In light of Brokeback Mountain, a beautiful film that nonetheless may have permanently foregrounded the Western’s frequent latent homoeroticism, I’m afraid that some viewers might feel like they should be looking for overt man to man attraction. (Much as a handful sought gay male sexuality in Superbad, a film that’s as modern a western as they come. I’m only half joking.)

I suppose it would be easy for some to mistake the infatuation Robert Ford feels for Jesse James, the outlaw who was mythologized even in his own time, as romantic. Affleck’s glances are shrouded in a certain secrecy. Like the most sheltered virgin, Robert Ford is an empty vessel. And he wants so deeply.

Thankfully, Assassination doesn’t judge him for it, or for his following actions; he’s left to do that for himself. Nor does it applaud or castigate James for the self-conscious callousness with which he maintains his legend. It accepts both characters as inexorable by-products of one another, and Pitt and Affleck sell the relationship perfectly. Similarly, the film’s striking violence and grand beauty don’t comment upon one
another; they co-exist in a complex world that is slightly more real
than all but a few Westerns.


There will be some near-perfect scores given to this film, absurd as it might be to grade something so ethereal. I’m backing away from that precipice for one reason. I can’t always be certain of director Andrew Dominick’s intentions. This is the third high-profile film of 2007 to have been massively reworked in some fashion, and the after-the-fact manipulation is just as evident here as it is in The Invasion and Halloween. (How I hate invoking those two films here.)

The retooling is evident in the marginalization of the film’s two primary female characters, Zeralda James and Dorothy Evans, played by Mary Louise Parker and Zooey Deschanel. Both are high in the billing, but both are almost unceremoniously silenced. I don’t think Mary Louise Parker even speaks until two hours into the film. Deschanel appears only in the last half hour. Both women have not insignificant historical roles, but Dominick, in leaving aside the history, appears to have realized only late that he has relatively little for them to do.

Other wonderful actors (Michael Parks, Ted Levine, Sam Shepard) are similarly pushed aside in this edit, though their presence lends the film credibility and charisma, just as do Parker and Deschanel.

Furthermore, the film left me with an important question. That is, to what extent is the narrator (firmly voiced by Hugh Ross), and therefore the film, meant to be reliable? I wonder this because we’re meant, to some extent, to see Jesse James as Robert Ford does, through a haze of adoring delusion created by pulp novels. But is the film much removed from those cheap tracts? Certain moments suggest so, but not consistently.

For example, in the narrator’s insistence that James blinked more than most men aired over an image of Pitt not blinking at all. Is he red-eyed trying to suppress his own nature, or are we being led? I wonder if the narration served one purpose originally, but was rebuilt as something else during post-production. The compressed ending – which relies more and more upon the narrator – suggests this, just as the opening suggests a lack of veracity. But the two are at odds with one another, and I’m left uncertain about which parts of the film to trust.

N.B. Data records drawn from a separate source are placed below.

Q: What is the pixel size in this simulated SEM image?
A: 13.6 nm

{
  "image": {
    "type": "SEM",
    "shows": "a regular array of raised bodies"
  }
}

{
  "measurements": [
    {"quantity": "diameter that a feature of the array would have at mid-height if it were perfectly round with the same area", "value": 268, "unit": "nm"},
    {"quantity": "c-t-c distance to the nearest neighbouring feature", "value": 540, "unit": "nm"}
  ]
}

Even so, Assasination remains a wonderful success. To it you can apply descriptors like lyrical, effusive, dreamlike, and affecting. You know, those tags that push paying customers away faster than AIDS in a whorehouse. I can’t necessarily trust the film, but I do love it. The tale and its telling share many qualities with those of other Western misfits and contrarians, including Unforgiven, Pat Garrett and Billy The Kid and Days of Heaven. But they also stand alone in this vision of a Western that is among the most unique of the genre and, ironically, one of those writ most large.